For far too long, Voynich researchers have (in my opinion) tried to use statistical analysis as a thousand-ton wrecking ball, i.e. to knock down the whole Voynich edifice in a single giant swing. Find the perfect statistical experiment, runs the train of thought, and all Voynichese’s skittles will clatter down. Strrrrike!
But… even a tiny amount of reflection should be enough to show that this isn’t going to work: the intricacies and contingencies of Voynichese shout out loud that there will be no single key to unlock this door. Right now, the tests that get run give results that are – at best – like peering through multiple layers of net curtains. We do see vague silhouettes, but nothing genuinely useful appears.
Whether you think Voynichese is a language, a cipher system, or even a generated text doesn’t really matter. We all face the same initial problem: how to make Voynichese tractable, by which I mean how to flatten it (i.e. regularize it) to the point where the kind of tests people run do stand a good chance of returning results that are genuinely revealing.
A staging point model
How instead, then, should we approach Voynichese?
The answer is perhaps embarrassingly obvious and straightforward: we should collectively design and implement statistical experiments that help us move towards a series of staging posts.
Each of the models on the right (parsing model, clustering model, and inter-cluster maps) should be driven by clear-headed statistical analysis, and would help us iterate towards the staging points on the left (parsed transcription, clustered parsed transcription, final transcription).

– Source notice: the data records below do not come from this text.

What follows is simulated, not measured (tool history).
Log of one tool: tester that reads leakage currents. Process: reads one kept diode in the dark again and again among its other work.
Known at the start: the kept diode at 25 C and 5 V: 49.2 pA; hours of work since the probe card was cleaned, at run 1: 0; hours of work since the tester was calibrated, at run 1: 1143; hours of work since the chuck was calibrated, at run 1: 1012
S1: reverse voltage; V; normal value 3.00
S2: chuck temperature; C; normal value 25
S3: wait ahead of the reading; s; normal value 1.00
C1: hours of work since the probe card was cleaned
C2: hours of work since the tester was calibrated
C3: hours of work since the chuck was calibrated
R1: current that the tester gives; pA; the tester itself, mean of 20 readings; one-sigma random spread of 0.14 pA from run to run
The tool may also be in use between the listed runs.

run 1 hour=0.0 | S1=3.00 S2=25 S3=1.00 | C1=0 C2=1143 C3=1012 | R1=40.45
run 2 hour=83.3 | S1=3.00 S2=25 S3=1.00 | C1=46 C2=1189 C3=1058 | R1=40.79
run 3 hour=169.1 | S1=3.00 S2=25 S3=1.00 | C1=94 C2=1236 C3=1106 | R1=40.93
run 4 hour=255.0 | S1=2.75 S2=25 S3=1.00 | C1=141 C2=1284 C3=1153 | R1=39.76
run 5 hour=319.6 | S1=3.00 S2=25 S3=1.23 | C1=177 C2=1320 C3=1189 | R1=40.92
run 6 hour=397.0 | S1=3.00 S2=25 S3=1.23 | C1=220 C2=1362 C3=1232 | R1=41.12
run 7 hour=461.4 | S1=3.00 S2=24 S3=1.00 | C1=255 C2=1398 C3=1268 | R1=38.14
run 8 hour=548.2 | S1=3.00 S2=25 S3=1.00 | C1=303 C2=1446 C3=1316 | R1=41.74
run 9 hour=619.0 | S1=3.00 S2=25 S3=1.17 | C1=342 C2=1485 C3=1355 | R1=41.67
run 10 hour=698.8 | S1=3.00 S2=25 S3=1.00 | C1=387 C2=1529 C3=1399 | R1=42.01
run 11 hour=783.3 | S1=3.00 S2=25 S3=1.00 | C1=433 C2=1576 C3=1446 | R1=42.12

What I’m specifically asserting here is that researchers who perform statistical experiments on the raw stroke transcription in the mistaken belief that this is as good as a final transcription are simply wasting their time: there are too many confounding curtains in the way to ever see clearly.
The Curse, statistically
A decade ago, I first talked about “The Curse of the Voynich”: my book’s title was a way of expressing the idea that there was something about the way the Voynich Manuscript was constructed that makes fools of people who try to solve it.
Interestingly, it might well be that the diagram above explains what the Curse actually is: that all the while people treat the raw (unparsed, unclustered, unnormalized) transcription as if it were the final (parsed, clustered, normalized) transcription, their statistical experiments will continue to be confounded in multiple ways, and will show them nothing useful.